SpaceX stock crash: market reconsiders bet on AI

On Wednesday, July 15, SpaceX shares fell below the offering price of $135 per share for the first time since their initial public offering, falling in price by almost half from their peak of $225.6 per share recorded on June 16.

The company’s market value is down $800 billion from its peak. Analysts attribute the sell-off to profit-taking by early shareholders and a reassessment of the high expectations that surrounded the company after its debut.

At the same time, the collapse of shares of American and Korean giants in the semiconductor industry continues. SK Hynix, Samsung Electronics, Seoul Semiconductor, LG Innotek, Micron, Intel lost from 4% to 11% of value per day.

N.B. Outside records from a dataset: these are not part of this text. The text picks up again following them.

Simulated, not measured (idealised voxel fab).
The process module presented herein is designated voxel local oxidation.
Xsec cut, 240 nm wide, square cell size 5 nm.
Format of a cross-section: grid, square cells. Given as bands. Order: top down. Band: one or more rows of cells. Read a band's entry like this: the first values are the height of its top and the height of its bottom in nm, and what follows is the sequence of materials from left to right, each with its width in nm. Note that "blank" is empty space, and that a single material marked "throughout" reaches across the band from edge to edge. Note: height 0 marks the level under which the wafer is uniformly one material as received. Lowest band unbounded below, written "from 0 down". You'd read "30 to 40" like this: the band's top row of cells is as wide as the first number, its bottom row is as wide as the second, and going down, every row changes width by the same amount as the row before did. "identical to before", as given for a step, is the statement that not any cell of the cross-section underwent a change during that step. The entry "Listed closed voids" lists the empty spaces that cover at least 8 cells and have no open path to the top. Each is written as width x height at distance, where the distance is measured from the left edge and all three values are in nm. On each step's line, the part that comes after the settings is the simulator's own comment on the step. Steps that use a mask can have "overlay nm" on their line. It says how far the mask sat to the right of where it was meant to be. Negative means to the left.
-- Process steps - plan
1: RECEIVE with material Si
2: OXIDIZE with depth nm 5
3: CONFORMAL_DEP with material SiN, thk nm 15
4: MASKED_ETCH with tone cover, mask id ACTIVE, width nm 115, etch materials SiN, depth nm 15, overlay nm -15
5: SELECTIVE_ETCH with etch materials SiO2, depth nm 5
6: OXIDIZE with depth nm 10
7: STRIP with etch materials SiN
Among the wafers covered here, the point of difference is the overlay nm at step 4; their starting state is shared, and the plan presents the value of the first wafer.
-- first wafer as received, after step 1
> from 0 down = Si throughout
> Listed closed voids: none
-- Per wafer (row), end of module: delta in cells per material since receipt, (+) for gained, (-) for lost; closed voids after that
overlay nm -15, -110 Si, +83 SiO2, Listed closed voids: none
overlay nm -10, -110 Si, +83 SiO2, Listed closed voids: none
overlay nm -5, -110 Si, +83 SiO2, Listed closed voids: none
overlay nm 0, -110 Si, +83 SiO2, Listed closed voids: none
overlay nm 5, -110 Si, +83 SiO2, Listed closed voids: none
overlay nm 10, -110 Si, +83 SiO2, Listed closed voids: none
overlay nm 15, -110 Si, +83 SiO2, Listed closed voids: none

Both episodes are part of a broader reassessment among investors about how hot investments in artificial intelligence infrastructure have become, according to analysts surveyed. Additional negative signals came from Governor Kathy Hochle’s temporary moratorium on new data center construction in New York State and reports that cloud company CoreWeave is considering hedging against future memory price declines.

At the same time, analysts call what is happening more likely to be profit-taking after a sharp rally than a sign of deterioration in the fundamental indicators of the industry: structural demand for memory chips for AI infrastructure, according to them, still outstrips supply.